I tried not to let it happen, but it happened anyway. I am the queen of procrastination. I was very good at first, but now I've fallen a few days behind. But now I'm good and fucking stoned and ready to spew forth. I gotta lot to spew. Fucking diarrhea of the fucking brain, heart, soul...you name it, it's coming. I should have gotten some wine, but decided against it. Been having wine too much lately. Not good for me. But pot, now there's my weakness. Relaxed, into my thoughts and I won't feel like shit in the morning.
Damnit!!! The proverbial cat got let out of the proverbial bag, and now that cat is being a goddamned bitch to get back in. I can't believe I let this happen. What the FUCK was I thinking? Now, I've got this goddamned cat to deal with. But I'll get that cat back in the bag if it's the last thing I do. And I'll NEVER let that happen again. Oh, shit...there's that never word again. FUCK!!! I'm doomed, 'cause that cat is a fucking nightmare to get back in the bag. I can only hope the scars heal soon.
I only have myself to blame. I have a brain and I can use it. I always have in the past. I don't know why this time was different. I don't know why I didn't do what I always do...decline to become involved...period. I've never let it happen before. Why was this time different? I guess I'll puzzle over that one for a long time to come. I definitely believe that I'll never let it happen again...NO MATTER HOW MUCH FUCKING FUN I'M HAVING!!! I don't know if I could go through this again. Once was enough.

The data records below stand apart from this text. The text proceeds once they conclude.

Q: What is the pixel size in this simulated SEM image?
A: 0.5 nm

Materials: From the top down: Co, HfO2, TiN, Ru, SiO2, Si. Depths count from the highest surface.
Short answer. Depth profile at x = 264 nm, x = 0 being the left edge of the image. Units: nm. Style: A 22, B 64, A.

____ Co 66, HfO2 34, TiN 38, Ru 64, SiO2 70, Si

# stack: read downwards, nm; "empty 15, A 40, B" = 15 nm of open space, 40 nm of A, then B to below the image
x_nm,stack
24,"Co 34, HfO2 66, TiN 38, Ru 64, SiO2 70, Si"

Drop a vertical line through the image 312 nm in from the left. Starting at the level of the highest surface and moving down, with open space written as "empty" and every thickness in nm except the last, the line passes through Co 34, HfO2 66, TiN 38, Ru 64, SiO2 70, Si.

Ok, Universe, now I really have a bone to pick with you. I have taken this shit from you and survived...how much more do you want me to take!!! And I can tell you this, YOU ARE NOT GOING TO BREAK ME!!! I mean, this is really getting ridiculous. I'm trying to keep my mind off certain things right now and you fucking do your voodoo that you do so well and...boom...there it is!!! I'm trying to NOT think about it, comprende??? Throw me a bone...wouldja? I'm ready to put my fingers in my ears and go, LALALALALALA!!!
It could have been Dallas. That's always been a frequent stopover on my flights home. That's my connection on the way. But with Priceline, you just never know WHERE they are going to send you. Last year, we stopped over in St. Louis on the return trip. That was kinda cool. I was hoping I could see the arch from the jet, but I couldn't. Now, I'm taking a little trip home and where do they decide to send me for my return connection??? Fucking Cinncinati, OHIO...that's fucking where! Keep dishing it out Universe...I can fucking take it!!!
Ok, I'm all caught up. I did it!!! I got through today. And every day will get better. I've had quite a whirlwind few months and now the storms have all settled and my world is quiet again. It's all right for now. I've got stuff I gotta do. I have my outlets and my friends and my education. This singles thing won't be as bad as last time. God, was I weak! I would never go back there again. This time I'm in control. I know my limits...I know who I am...and I won't compromise myself again.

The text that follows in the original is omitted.